# An Estimated DSGE Model For Turkey With A Monetary Regime Change

Thesis (M.A.) 2010 63 Pages

Business economics - Banking, Stock Exchanges, Insurance, Accounting

## Excerpt

## Contents

Abstract..

List of tables and figures

1. Introduction

2. Derivation of the baseline model

2.1. Households

2.2. Inflation, the real exchange rate and terms of trade

2.3. International Risk Sharing Condition.

2.4. Firms

2.5 Price setting behavior and incomplete path through.

2.6. Equilibrium.

3. The estimation methodology

3.1 Specification of the data and prior distribution

4. Results.

4.1 Parameter estimation and posterior distribution.

4.2. Variance decomposition and Impulse response..

Conclusion

Reference.

Appendix A.

Appendix B.

## Abstract

Using of developments of the last decade in Bayesian estimation, I estimate a small open economy Dynamic Stochastic General Equilibrium (DSGE) model for Turkey. The thesis explicitly accounts for a monetary regime change from an exchange rate targeting to an explicit inflation targeting with a flexible exchange rate. In both regimes, I investigate the behavior of the monetary authority and the main driving forces of business cycles of key macro economy variables of the Turkish economy. My results can be summarized as follows. Monetary policy focused on the stabilizing of the nominal exchange rate in the exchange rate targeting regime. But, it is mainly concerned with the price stability in the inflation targeting regime. Monetary policy shocks were the main sources of the fluctuations under both regimes. However, the foreign output shock in the first regime and the real exchange rate shock in the second regime appeared as the additional sources of the fluctuations in the business cycles. The Central Bank of Turkey managed to neutralize inflationary shocks and achieved stability in output and consumption after the regime change.

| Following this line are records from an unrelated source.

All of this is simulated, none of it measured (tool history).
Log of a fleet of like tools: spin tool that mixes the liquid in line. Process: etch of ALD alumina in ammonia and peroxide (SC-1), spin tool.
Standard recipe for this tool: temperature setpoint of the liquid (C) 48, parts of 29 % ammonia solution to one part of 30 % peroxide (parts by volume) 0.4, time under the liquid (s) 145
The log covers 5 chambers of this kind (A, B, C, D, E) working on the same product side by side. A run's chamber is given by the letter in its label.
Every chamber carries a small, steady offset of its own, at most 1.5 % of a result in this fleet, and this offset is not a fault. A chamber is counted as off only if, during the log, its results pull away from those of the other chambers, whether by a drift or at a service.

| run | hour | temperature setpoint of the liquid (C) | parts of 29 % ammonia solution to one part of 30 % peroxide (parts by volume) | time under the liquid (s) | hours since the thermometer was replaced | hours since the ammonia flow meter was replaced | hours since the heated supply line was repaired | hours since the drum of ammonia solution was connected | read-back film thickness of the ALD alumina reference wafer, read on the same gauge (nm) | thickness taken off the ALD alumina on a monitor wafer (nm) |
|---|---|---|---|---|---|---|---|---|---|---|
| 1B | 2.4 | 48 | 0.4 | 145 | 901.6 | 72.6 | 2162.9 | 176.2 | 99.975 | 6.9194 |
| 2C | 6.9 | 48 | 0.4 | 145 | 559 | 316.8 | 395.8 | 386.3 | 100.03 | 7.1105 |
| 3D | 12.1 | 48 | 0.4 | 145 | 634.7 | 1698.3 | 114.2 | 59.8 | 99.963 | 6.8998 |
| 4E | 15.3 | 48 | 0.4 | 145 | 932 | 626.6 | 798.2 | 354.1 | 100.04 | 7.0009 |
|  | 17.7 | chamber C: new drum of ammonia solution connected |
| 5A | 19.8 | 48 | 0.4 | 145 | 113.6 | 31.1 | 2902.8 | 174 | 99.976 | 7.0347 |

Keywords: Turkey, Bayesian estimation, DSGE models, regime change

List of tables and figures

Table1: Business Cycle Facts for Turkey and ROW

Table2: Business Cycle Facts for Turkey and ROW

Table 3: Structural Parameters, Prior and Posterior Distributions-Exchange rate targeting

Table 4: Shocks, Prior and Posterior Distributions.

Table 5: Structural Parameters, Prior and Posterior Distributions-Inflation targeting

Table 6: Shocks, Prior and Posterior Distributions-Inflation targeting

Table7: Variance Decomposition (in percent)-Exchange rate targeting.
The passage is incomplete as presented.